The fourth of our new startup groups is Resa’s Pieces Strings. In previous issues we have referred to the very successful beginners' band know as Resa’s Pieces Concert Band. Established some years ago by Resa Kochberg, this band was created with the philosophy that “everyone grows musically together, with each "piece" completing the whole. Now, Resa has decided that former and/or new string players deserve the same opportunity to develop their skills. As a result, Resa's Pieces Strings or the RPS will be launched in September 2010. This new beginners' string ensemble will be under the directorship of Ric Giorgi.

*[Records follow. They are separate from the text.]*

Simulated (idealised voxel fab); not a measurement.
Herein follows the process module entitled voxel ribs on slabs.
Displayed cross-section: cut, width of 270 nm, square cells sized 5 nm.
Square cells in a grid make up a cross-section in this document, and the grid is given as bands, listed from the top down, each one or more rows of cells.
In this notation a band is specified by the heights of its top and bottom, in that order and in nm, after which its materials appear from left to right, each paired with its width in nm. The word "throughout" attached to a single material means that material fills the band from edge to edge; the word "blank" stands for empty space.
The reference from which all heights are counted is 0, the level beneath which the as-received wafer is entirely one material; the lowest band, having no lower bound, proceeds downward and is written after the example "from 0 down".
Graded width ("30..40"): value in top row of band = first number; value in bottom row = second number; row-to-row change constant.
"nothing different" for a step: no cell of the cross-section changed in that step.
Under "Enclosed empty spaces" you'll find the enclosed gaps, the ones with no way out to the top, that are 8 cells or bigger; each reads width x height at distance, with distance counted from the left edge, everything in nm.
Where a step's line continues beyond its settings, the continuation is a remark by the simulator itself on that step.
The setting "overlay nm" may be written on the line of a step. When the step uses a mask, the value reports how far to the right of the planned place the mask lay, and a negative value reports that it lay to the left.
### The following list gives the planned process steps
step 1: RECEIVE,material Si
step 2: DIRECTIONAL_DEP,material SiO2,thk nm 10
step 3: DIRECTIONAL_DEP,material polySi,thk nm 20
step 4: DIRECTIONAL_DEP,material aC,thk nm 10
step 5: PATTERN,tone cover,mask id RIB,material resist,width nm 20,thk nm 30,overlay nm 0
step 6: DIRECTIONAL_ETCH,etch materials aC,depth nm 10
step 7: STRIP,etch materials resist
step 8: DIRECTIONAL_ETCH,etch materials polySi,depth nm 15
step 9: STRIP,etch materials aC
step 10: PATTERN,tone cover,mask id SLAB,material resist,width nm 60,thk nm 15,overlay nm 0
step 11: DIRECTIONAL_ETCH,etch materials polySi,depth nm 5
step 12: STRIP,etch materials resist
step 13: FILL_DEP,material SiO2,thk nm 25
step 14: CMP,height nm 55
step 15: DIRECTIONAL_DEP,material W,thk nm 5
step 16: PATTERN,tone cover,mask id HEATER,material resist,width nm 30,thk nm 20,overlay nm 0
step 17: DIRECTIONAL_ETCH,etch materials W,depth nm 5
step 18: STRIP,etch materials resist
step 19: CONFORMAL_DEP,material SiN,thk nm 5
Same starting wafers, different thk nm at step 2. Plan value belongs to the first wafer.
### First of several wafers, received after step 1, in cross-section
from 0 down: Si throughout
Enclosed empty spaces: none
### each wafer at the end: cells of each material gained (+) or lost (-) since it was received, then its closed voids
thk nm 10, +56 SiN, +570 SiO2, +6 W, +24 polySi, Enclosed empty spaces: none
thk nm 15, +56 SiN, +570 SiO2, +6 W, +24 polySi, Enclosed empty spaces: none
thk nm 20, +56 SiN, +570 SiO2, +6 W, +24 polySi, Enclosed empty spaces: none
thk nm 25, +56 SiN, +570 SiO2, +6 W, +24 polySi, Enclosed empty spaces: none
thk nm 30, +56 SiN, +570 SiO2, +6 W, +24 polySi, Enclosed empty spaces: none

The RPS will follow the same philosophy that Resa Kochberg established when she founded Resa's Pieces Concert Band some years ago. It is "to provide an opportunity for people to return to playing instruments that they had not touched for years.” If I thought that I could handle a string instrument, I would be there in a flash with a viola in hand. For information visit their website, http://www.resaspieces.org, or email strings@resaspieces.org.

With all of those opportunities available, if you have thought about getting back to music, there is no better time than now. Listen to the advice from Resa. “Recall those sounds, reawaken that talent, rediscover playing music!”

On a sombre note, it is with deep regret that we report the passing of a stalwart of the military reserve band scene in Toronto. Captain Frank Merlo, CD, OSJ, Director of Music for the Governor General’s Horse Guards Regimental Band, passed away in Toronto on July 6, 2010. Frank’s association with the regiment and the band began in 1979, and for over three decades he literally dedicated his life to both. I first met Frank when he, as a young French horn player, first became involved in the local band scene. In part his obituary stated: “As the current Senior Director of Music in 32 Brigade, his knowledge and advice was highly sought after, and the support he gave to each Commanding Officer ensured that the Regimental Band could always be counted on to provide the right ceremonial touch to any occasion. In his role as a vocal music teacher with Toronto District Catholic School Board, he influenced the musical lives of countless students. He will be missed.

Definition Department

This month’s lesser known musical term is FERMANTRA: "A note held over and over and over . . ." We invite submissions from readers.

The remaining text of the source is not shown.